Xi vows key support for G20

By Zhao Qian Source:Global Times Published: 2014-11-17 0:43:01

China to drive progress toward 2 percent growth target

A handout picture released by the organizer of the G20 summit on Sunday shows the official G20 summit "family photo" taken on Saturday and signed by G20 leaders on Sunday. Photo: AFP

China is expected to play a "prominent" role in achieving the growth targets set up by Group of 20 (G20) leaders during a two-day summit over the weekend, including lifting the 20 countries' GDP and setting up a global infrastructure hub.

This role prevails despite China's current economic slowdown. China will still inject vigor into global economic growth because of driving factors such as its large domestic consumption, Xu Hongcai, director of the Department of Information under the China Center for International Economic Exchanges, a Beijing-based think tank, told the Global Times.

China will contribute 27.8 percent to total world GDP growth this year, according to an IMF report. China also contributed 15 percent of the almost 1,000 initiatives proposed by G20 members to help achieve a 2 percent growth target for G20 economies, said Zhu Guangyao, Chinese vice minister of finance, in a G20 finance minister meeting in October.

The growth target was included in a communiqué wrapping up the G20 summit in Brisbane, in which the leaders endorsed an ambitious goal set earlier this year to lift the G20's GDP by at least an additional 2 percent by 2018. The group's commitments, if fully implemented, will deliver 2.1 percent as indicated by IMF-OECD analysis, and add more than $2 trillion to the global economy and create millions of jobs.

Zhang Jianping, a research fellow with the Academy of Macroeconomic Research under the National Development and Reform Commission, told the Global Times on Sunday that, "It is the first time for the G20 leaders to set up an exact GDP target during the summit." And China will play a prominent role in fulfilling the growth target in view of its growth potential.

Chinese President Xi Jinping said at the G20 summit that China will maintain its economic momentum and make greater contributions to the global economy.

Noting that the world economy has gradually climbed out of its recent doldrums but that recovery remains lackluster overall, Xi said the top priority for G20 members now is to coordinate macroeconomic policy, mitigate economic risks, create more jobs and improve people's livelihood.

In addition to the ambitious economic growth target, the leaders of the world's largest developed countries and emerging economies also endorsed a Global Infrastructure Initiative, a multi-year plan to spur quality public and private infrastructure investment.

To support the initiative, G20 leaders pledged to establish a Global Infrastructure Hub with a four-year mandate, contributing to developing a knowledge sharing platform and network between governments, development banks and other international organizations.

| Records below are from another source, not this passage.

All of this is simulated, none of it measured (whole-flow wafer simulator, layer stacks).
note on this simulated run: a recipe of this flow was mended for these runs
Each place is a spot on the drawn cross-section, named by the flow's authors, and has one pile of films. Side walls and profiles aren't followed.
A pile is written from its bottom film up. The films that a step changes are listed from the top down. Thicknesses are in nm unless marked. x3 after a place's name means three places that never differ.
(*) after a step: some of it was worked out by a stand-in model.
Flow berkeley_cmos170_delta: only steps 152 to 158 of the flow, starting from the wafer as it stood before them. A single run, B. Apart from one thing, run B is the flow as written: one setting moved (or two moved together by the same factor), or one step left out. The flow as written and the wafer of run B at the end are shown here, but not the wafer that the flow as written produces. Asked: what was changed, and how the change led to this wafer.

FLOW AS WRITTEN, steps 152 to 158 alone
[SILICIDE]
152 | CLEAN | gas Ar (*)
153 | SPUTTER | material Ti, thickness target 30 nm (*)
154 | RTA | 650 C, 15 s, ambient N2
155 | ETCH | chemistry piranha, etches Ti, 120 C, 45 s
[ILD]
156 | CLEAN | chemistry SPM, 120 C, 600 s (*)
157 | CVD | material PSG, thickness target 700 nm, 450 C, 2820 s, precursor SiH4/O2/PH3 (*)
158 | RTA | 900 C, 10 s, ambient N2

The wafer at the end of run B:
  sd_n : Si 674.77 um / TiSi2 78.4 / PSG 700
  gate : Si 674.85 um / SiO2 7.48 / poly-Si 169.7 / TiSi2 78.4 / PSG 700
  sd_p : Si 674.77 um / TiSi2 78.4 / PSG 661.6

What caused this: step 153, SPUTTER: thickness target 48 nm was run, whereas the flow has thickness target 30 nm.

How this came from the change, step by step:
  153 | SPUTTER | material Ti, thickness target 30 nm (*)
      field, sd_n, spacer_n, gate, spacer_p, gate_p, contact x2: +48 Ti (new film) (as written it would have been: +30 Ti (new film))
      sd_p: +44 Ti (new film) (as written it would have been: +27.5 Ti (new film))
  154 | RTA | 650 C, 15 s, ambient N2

Xu noted that the G20 summit achieved progress in reinforcing infrastructure construction by offering innovative financial services. 

"An interconnectivity of infrastructure globally will be helpful to stimulate the world economic growth," Zhang said.

Xi pledged to make contributions to global infrastructure investment via such initiatives as the Silk Road Economic Belt, the 21st Century Maritime Silk Road, the Asian Infrastructure Investment Bank and the Silk Road Fund.

After successfully hosting the Asia-Pacific Economic Cooperation meetings this year, China will  play host to the G20 summit in 2016.

President Xi said China is confident it will succeed in its role as the chair of the 2016 G20 summit and a member of the three-member management group in 2015 and 2017. The group's role is to ensure continuity in the G20's work and management across host years.

Zhang said the G20 summit is a "fairer platform" compared with other financial organizations such as the IMF and World Bank, which are dominated by developed counties and regions, who are not familiar with conditions of developing countries.

Unlike some other international organizations, the G20 has no permanent staff of its own. The G20 chair rotates among members, and is selected from a different regional grouping each year.